Wednesday 13 December 2023

National Ice Cream Day

National Ice Cream Day.

The very act of licking your ice cream always transports us back to those early days of childhood when you were always allowed to play out in the fading light of a summer evening and life must have been idyllic but always was anyway in later life for ever. Ice cream always had the capacity to make us feel good about ourselves since it represents some zenith of our early youth. It couldn't get any better because it just seemed that way. Life is indeed sweet.

You remember your first introduction to ice-cream. You were busy scurrying around the back roads of your home almost over enthusiastically because this felt like the perfect liberation after a strenuous and stressful year in school being steeped in academia. Finally mum, who so dotingly cared for you and monitored your welfare from either the comfort of her kitchen or the back garden, looked out of the living room window just to ensure that all was well. Your lime green bike would be dropped onto the pavement like some playful distraction and mum would rush out of the home. 

There were the echoes of laughing, happy go lucky four or five year olds, gleefully abandoning themselves to the joys of school summer holidays rather like chastened kids who had suddenly been told that they could now come out of their bedroom after refusing to tidy up their clothes. Childhood and ice-cream were somehow synonymous with each other rather like bread and butter, inseparable, together for life, permanent reminders of who we were when ice-cream was somehow good for you, the healthiest of all tea time treats and something to be celebrated.

But today folks it's National Ice-Cream Day. Oh wow! You're salivating for an ice cream even though this is the wrong time of the year to be even contemplating this perennial pleasure. You wish you could eat ice-cream for breakfast, lunch or tea, maybe a satisfying snack between tea breaks at work, school or wherever you happen to be when somebody mentions that sweetest of delicacies. It should be compulsory at every meal, something we could devour with  unashamed relish. It's the perfect dessert, nirvana in a cone, oozing with piquant flavours and textures and so simple to eat. 

So there we were on innocent days during our school summer holidays when suddenly a loud nursery rhyme jingle would reverberate around our road and mum knew exactly what that meant.  In a matter of minutes a Rossi's ice cream van would suddenly turn into the road of our Essex home in Ilford and this would be the cue for a stampede for the said ice cream van. Mum would smile warmly and before you could blink there was a momentary apprehension because mum was short of a couple of shillings and pound notes and maybe you'd have to wait for another day. 

The scenario though was a familiar one. Small huddles of loving mothers would slowly make their way to this cream coloured van steadily and uncomplainingly because it was their duty to keep their sons and daughters happy at all times. Besides, they were our parents and they just wanted to us to know they'd always be there in moments of either crisis or adversity. Then mum would dig out her purse and suddenly hundreds of mums would converge on the vehicle, arms folded, purses in one hand and deep affection in their hearts for their precious offspring.
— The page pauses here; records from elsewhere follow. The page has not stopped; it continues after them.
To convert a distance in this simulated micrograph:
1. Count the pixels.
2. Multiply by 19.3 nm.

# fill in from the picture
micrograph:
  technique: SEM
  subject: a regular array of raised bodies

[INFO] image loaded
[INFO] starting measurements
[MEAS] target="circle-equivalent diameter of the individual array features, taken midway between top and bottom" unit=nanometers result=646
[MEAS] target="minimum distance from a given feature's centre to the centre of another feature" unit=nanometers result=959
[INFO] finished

And you'd ask for either an ice cream or its common ally the humble lollipop and particularly the ones with hundreds and thousands and a veritable rainbow of colours. There was the reliable 99, the ingenious creation of somebody who recognised immediately how easy it would be to keep the kids quiet and pre-occupied with something that formed the essential backdrop of your life and was woven into the fabric of your primary school years.

While trawling through your mind for those sugar coated memories you can hardly forget just how important it felt to be a child who craved nothing more than a 99 vanilla ice cream with that famous cone. It was regular as a clockwork and something to savoured pleasantly at your leisure. No matter that the ice cream would invariably start melting as soon as you wrapped your lips around it. Suddenly waterfalls of vanilla ice-cream would race down the cone in some breathless quest to just to reach the bottom of your obsolete cone now on the point of complete disintegration.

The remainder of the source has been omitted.